Rather was shifted to "60 Minutes," where he had a part-time workload. When CBS refused to renew his contract last year, Rather accused the network of failing to live up to its contractual obligations and offering him little more than an office if he were to continue.

CBS brushed off the suit, which alleges fraud and breach of contract, with a single sentence. "These complaints are old news, and this lawsuit is without merit," spokesman Dana McClintock said.

Rather, 75, who now hosts a weekly program on HDNet, a high-definition channel owned by Dallas billionaire Mark Cuban, says in the suit that CBS's actions "have cost him significant financial loss and seriously damaged his reputation."

The debacle over the National Guard story, which the suit says became known as "Rathergate," turned on 30-year-old memos said to have been written by Bush's late squadron commander. Several newspapers, including The Washington Post, and conservative bloggers gathered evidence that the documents were unlikely to have been typed on government typewriters of that era.

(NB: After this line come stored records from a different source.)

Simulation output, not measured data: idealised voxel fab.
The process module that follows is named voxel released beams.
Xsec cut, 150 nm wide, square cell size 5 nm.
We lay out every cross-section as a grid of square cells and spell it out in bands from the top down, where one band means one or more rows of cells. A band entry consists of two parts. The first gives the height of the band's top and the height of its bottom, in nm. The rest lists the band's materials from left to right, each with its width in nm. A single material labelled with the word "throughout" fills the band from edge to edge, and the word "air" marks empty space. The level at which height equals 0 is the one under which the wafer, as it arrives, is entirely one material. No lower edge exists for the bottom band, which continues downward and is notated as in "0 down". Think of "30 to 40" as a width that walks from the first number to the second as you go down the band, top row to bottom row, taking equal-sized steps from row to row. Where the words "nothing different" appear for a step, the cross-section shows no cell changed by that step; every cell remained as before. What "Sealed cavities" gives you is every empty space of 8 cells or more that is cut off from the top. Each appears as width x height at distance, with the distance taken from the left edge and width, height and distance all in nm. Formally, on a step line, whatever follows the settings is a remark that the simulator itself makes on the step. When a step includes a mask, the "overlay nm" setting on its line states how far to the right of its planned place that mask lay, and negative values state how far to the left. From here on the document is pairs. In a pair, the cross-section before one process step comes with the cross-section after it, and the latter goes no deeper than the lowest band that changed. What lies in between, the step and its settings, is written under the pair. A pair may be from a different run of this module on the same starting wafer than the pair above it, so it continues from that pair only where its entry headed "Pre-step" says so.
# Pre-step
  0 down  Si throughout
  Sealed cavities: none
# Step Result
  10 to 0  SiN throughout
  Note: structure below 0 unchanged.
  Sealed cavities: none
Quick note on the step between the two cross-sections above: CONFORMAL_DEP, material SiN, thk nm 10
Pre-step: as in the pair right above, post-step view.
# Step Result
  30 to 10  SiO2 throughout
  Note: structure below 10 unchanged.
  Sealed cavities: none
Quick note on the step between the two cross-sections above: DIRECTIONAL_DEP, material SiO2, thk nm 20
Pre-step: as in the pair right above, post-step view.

Several document experts hired by CBS said later that they had not authenticated the memos, as the network originally claimed, and the commander's former secretary said she did not type them. The source who gave CBS the documents, Bill Burkett, initially said he got them from a fellow National Guardsman. But Burkett later admitted he had lied to the network and could not establish that the papers came from the commander's files.

CBS aired the story on Sept. 8, 2004, at the height of the presidential campaign, hours after White House official Dan Bartlett did not challenge the authenticity of the memos when asked about them by CBS. Bartlett said later that he had no way of knowing on such short notice whether the memos were real.

Gold, Rather's lawyer, maintained that "nobody's proved the documents were forgeries. The way we look at it, it's more than likely the documents are authentic."

An outside panel, appointed by CBS and headed by former attorney general Dick Thornburgh and former Associated Press chief executive Lou Boccardi, accused the network of having "failed miserably" to authenticate the memos and of making false and misleading statements in defending the story afterward. Three top executives resigned under pressure, and Rather's producer, Mary Mapes, was fired.

The uproar hastened the end of Rather's remarkable 44-year career at CBS, which stretched from covering the assassination of John F. Kennedy to conducting the last Western interview with Saddam Hussein. It also revived criticism that he was a liberal who was biased against Republican presidents dating back to Richard M. Nixon.

Bernard Goldberg, a former CBS correspondent and a sharp critic of Rather, said yesterday that the former anchor is a great reporter, "but the dark side is that he's unwilling or incapable of accepting responsibility. . . . This is the man who signed off his newscast with 'courage,' and now he's alleging 'they made me do it, they just put the words in front of me.' This is ridiculous on so many levels."

In the suit, Rather says he "played largely a supervisory role" in producing and vetting the story because he had been instructed to concentrate on his anchoring duties and covering a Florida hurricane and the Republican National Convention in New York.